Vanadium Nitride Thin Films and Nanoclusters: Growth and Electrochemical/XPS Characterization

Wednesday, 27 May 2015: 09:20
PDR 6 (Hilton Chicago)
O. Bondarchuk (CIC energiGUNE), E. Goikolea (CIC Energigune), T. Rojo (CIC energiGUNE), and R. Mysyk (CIC Energigune)
Pseudocapacitive or electrochemically active materials can achieve capacitance values up to 10-100 times greater than those obtained by materials based only on an electric double layer (EDL) mechanism. The pseudocapacitive behavior of transition metal oxides has been extensively studied in the last decades and assigned to redox reactions occurring at the surface of the material. Very recently, transition metal nitrides such as MoxN, VN or TiN have emerged as promising electrode materials for electrochemical capacitors. These materials are inexpensive, have a high molar density good chemical resistance and, most importantly, in contrast to oxides they exhibit very high electronic conductivity value. Extremely high specific capacitance values of 1340 F g-1 was reported for nanostructured VN [1]. To shed some light on the mechanism of such huge capacitance we have carried out a comparative study of VN thin films and VN nanoclusters grown and characterized in-situ to relate electrochemical properties with the structure and composition of the surface of vanadium nitride.
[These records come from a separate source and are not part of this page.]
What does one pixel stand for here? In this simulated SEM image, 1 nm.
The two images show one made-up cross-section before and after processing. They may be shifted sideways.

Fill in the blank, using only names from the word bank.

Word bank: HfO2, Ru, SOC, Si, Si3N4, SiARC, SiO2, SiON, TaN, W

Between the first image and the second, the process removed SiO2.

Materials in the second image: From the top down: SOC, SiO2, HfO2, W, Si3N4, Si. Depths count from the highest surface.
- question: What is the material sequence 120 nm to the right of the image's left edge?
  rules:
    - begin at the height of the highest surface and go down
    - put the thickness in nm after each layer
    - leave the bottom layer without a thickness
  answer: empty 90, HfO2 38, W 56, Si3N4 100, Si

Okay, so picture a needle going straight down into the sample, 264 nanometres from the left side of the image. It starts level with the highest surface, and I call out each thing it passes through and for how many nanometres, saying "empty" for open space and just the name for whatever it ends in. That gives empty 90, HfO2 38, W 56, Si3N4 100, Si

An UHV system (SPECS) equipped with tools for XPS, e-beam assisted evaporation of metals, high pressure cell and electrochemical cell for I-V cycling was used for in-situ synthesis and characterization.   

A recipe to grow VN thin films and nanoclusters via direct nitridation of thin vanadium film in atmosphere of 1 bar N2 at temperature 800 oC has been developped. Stoichiometry of the VNxOy compounds  can be controoled by post oxidation of VN in oxygen atmosphere at elevated temperature. Growth of VN nanoclusters using the same procedure has been performed on HOPG surface.

Electrochemical characterization of VN and VNxOy thin films demostrated impressive areal capacitance of ~2000 µFcm-2 in 1M KOH electrolyte at scan rate 1Vs-1. XPS characterizationwas applied to elucidate electrochemical reactions occurring on the surface of VN films.